There are only a handful of people in the computer business that rate the title ‘industry icon,’ and Apple co-founder Steve Jobs was surely one of them. Jobs died Wednesday at the age of 56, just two months after leaving his CEO role at the company due to his deteriorating health. Although a controversial figure at times, Jobs managed to shape the multi-billion dollar personal computing industry, which he helped create.
In a very real sense, Jobs invented personal computing in 1976 when he, along with Steve Wozniak and Ronald Wayne launched Apple Computer. Or at least he defined what personal computing was all about: the user experience, rather than the computing experience.
For the next three and a half decades, Jobs refined and expanded what that experience could be, leading consumer computing from desktop PCs to media players, then smartphones and now tablets. Other companies followed his lead — sometimes successfully, sometime not — but it was Jobs who set the pace.
And he managed to do all of this from a company that often struggled with profitability and market share. Today, Apple is a multinational giant, and is, in fact, the biggest and most profitable consumer electronics empire on the planet. As of last month, Apple was also world’s largest publicly traded company by market capitalization; at a value of $222 billion, it surpassed even Microsoft.

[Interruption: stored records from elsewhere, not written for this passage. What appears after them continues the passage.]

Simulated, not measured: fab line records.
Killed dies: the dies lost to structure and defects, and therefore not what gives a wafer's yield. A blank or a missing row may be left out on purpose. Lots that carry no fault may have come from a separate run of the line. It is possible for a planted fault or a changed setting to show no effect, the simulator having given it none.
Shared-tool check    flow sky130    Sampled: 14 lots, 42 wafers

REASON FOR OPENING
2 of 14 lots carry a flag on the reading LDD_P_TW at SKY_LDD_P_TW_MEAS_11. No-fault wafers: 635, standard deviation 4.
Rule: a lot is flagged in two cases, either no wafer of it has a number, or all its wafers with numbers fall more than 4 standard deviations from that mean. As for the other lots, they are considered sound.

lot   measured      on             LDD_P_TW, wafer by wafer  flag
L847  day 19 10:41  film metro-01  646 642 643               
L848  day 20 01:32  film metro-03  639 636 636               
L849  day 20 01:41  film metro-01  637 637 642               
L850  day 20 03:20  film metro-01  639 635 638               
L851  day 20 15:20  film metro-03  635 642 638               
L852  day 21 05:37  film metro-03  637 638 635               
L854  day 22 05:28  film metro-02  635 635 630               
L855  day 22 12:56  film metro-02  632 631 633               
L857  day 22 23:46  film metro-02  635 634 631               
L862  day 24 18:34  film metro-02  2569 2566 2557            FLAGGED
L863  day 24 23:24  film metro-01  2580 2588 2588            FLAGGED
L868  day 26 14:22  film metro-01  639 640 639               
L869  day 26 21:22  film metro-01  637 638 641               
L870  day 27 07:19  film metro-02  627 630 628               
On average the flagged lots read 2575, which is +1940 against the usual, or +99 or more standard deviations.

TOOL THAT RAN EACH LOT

There is, in that sense, no equivalent to Jobs and the Apple empire in high performance computing. At least not today. But Seymour Cray and the company he built by the same name, was, and is, in many ways, the Apple of supercomputing. Cray, the company, has a single-minded focus on all things HPC, and innovates accordingly. Cray, the man, is recognized as the father of that domain, and like Jobs, shaped its business.
And he did it roughly during the same time period as Jobs’ early days at Apple. Cray founded Cray Research in 1972, introducing the Cray-1 vector supercomputer in 1976. That cutting-edge beauty of its day, with its iconic bench seating, had the look of a Star Trek computer, and delivered a 170 megaflops. That was at a time when HPC users coveted anything that could deliver more than a handful of megaflops. The current iPad 2, by the way, is about 10 times as powerful as that original system.
Unlike Jobs though, Cray’s devotion to supercomputing never made him or his company rich. In 1989 he exited Cray Research and launched Cray Computer Corporation, which subsequently went belly up in 1995. Cray then launched his final company, SRC Computers, to build his next-generation super. The design work had just begun when, in 1996, Cray died as a result of a car accident, also coincidentally on October 5. He was 71.
Jobs was more the entrepreneur than Cray, who was a bona fide computer engineer. That matched their respective pursuits appropriately. Jobs strength was envisioning electronic products that the average consumer, not the computer geek, could use and love. Cray, on the other hand, was catering to the elitist of the elite of computer users. Not only did he have to understand that rather rarified community, he also needed its respect as an engineer.
To hope for another Seymour Cray or Steve Jobs is probably asking too much. For high performance computing , especially the commodity HPC business, we could certainly use someone who embodies both Cray’s supercomputing smarts and Jobs’ intuitive understanding of how human beings interact with computers. Even though a lot of companies tout ease-of-use and simplified management, HPC systems still require a hefty understanding of Linux (or Windows), as well as cluster and fabric management. Despite the preoccupation with the so-called “missing middle,” turnkey HPC remains elusive.
But the right type of out-the-box thinker could change all that and reshape the future of this industry. The era of Everyman Supercomputing is perhaps just waiting for the next industry icon. We have a couple of great models to show us the way.